On the 66th anniversary of the day the British tanker, S.S. Empire Mica, was torpedoed by a German U-boat off Cape San Blas, Ron came in search of his father's spirit.
Through the wind and the rain, Ron whispered prayers over one wreath, then another, before casting them starboard into the raging Gulf.
A prayer for Thomas Wright and his 32 fallen shipmates; another for all fishermen who brave the stormy seas.
As Tony battled seasickness in the cabin and Brian sat alone in the Port Inn, Ron did what none had been able to do for 66 long years.
He bid his father goodbye.
Journey of Discovery
The Wright brothers flew from Manchester, England to Panama City on June 24 and got their first feel of the balmy Florida sun.

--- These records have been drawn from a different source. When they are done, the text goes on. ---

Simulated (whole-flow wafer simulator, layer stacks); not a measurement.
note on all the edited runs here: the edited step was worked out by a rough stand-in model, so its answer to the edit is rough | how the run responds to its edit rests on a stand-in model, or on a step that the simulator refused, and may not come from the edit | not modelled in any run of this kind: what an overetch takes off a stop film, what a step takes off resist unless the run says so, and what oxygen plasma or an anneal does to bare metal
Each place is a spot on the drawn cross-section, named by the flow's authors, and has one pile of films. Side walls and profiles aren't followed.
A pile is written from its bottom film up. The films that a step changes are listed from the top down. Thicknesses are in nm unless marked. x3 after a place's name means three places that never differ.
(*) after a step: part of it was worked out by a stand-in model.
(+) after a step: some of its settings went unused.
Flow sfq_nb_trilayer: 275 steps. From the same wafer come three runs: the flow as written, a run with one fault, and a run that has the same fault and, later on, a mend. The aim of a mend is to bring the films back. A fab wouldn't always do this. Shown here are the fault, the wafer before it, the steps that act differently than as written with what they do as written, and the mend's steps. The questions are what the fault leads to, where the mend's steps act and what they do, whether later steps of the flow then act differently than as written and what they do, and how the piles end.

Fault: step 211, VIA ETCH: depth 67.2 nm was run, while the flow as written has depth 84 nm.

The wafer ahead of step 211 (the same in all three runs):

Eschewing the long trousers and sweaters they'd worn at home for baseball caps and shorts, the brothers, cameras in hand, were indistinguishable from ordinary summer tourists.
But unlike the similarly styled snowbirds, the brothers came not to lose themselves in the Florida sunshine, but to discover that which had been missing from their lives for over six decades.
Though the events of June 29, 1942 have long been the stuff of local lore, Ron, Brian and Tony spent most of their lives knowing almost nothing about the circumstances surrounding the Empire Mica's sinking.
At the time of the sinking, the Wright family received a telegram containing two kernels of information: the Empire Mica had been torpedoed and Thomas Wright was presumed drowned.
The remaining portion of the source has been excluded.